A rule in the bankruptcy act that had been in effect for over 10 years presented an impossible dilemma for the senior officers of companies under threat of insolvency. An amendment of the law that recently took effect, however, resolves the stalemate and opens the possibility for managers to make sound business decisions in crisis situations.

You’re damned if you do, and damned if you don’t...

There comes a time in the life of almost every business when it finds itself unable to meet all its due payment obligations at the same time. It’s often unclear, however, whether this inability to pay is just a temporary cashflow problem for the company, or indicative of a deeper problem that’s likely to lead to the company’s bankruptcy.

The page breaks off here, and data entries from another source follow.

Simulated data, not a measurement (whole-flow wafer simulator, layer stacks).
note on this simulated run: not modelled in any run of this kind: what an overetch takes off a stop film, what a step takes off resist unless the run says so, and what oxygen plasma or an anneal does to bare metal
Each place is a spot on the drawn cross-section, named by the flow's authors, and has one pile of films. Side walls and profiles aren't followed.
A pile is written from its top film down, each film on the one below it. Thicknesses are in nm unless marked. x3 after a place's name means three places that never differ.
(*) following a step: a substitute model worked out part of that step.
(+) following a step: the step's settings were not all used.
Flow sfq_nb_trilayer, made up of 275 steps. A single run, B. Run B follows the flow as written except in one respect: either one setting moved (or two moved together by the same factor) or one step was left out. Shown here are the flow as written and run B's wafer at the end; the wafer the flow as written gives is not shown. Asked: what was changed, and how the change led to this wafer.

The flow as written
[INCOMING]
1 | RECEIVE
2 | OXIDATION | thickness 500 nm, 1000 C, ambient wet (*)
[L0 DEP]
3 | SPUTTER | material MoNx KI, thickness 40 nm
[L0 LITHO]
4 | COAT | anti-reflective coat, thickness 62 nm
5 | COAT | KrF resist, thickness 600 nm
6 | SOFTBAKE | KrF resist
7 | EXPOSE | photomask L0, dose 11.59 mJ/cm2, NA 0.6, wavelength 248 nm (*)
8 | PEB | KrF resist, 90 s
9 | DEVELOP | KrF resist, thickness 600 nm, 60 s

Until recently, this type of situation presented most managers with a serious dilemma. This is because under an amendment to the bankruptcy laws that took effect in 2006, a manager who, in a situation qualifying as a “threat of insolvency”, failed to take the creditors’ best interests into account was personally liable towards the creditors that remained unsatisfied after the liquidation. A manager was only exempt from this liability if he was able to prove that he had taken all the steps necessary to avoid or reduce the creditors’ losses.

The law, however, offered no guidance on what steps might be sufficient to meet this standard. And this put senior officers in a classic “catch 22” situation. If a manager decided to stop undertaking obligations on behalf of the company in order to avoid further losses, then it could have been blaimed to jeopardise the creditors’ interests by preventing the company’s continued operation. But if the manager undertook further obligations in the name of the company so as to ensure the company’s continued operation, but the company’s solvency was not successfully restored, then the obligations may have been considered to serve to further increase the creditors’ losses increasing, in turn, the manager’s personal liability. This meant that it was far from clear how a manager should proceed in such situations. The least risky option was to simply run away from the problem by resigning. And this certainly can’t have been the intention of the legislator

A way out of the dilemma

A bankruptcy law amendment that took effect in the summer, however, could point to a way out of this seemingly unsolvable dilemma. Based on the amendment, in future, managers can be exempted from their liability if they can prove that, following occurrence of the situation resulting in an imminent threat of insolvency, they did not take on risks that were unjustified given the company’s financial situation. In other words, in future, the manager will not have to wake up every day wondering how he or she will be able to minimise creditors’ losses.

The rule could allow the company’s manager to attempt to restore the company’s liquidity and satisfy the claims of its creditors without the risk of personal liability, provided that he or she does so without taking on any business risks that are unwarranted given the company’s financial situation. The new rule, therefore, won’t necessarily encourage managers to minimise losses and risks, but rather to make the best business decision they can under the given circumstances.

What needs to be done differently?

The question arises whether this new rule will lead to a change in the way senior officers act in situations where there’s an imminent threat of insolvency. The answer is: probably not. Those managers who previously took up the gauntlet, and undertook the management of companies under threat of bankruptcy even at the risk of their own liability, have probably acted in accordance with the new rule; in other words, they’ve already taken care not to undertake unjustified business risk anyway. The good news is that from now on the law – and hopefully judicial practice too – will help them in these efforts, so going forward they won’t have to feel that they’re “damned if they do, and damned if they don’t”.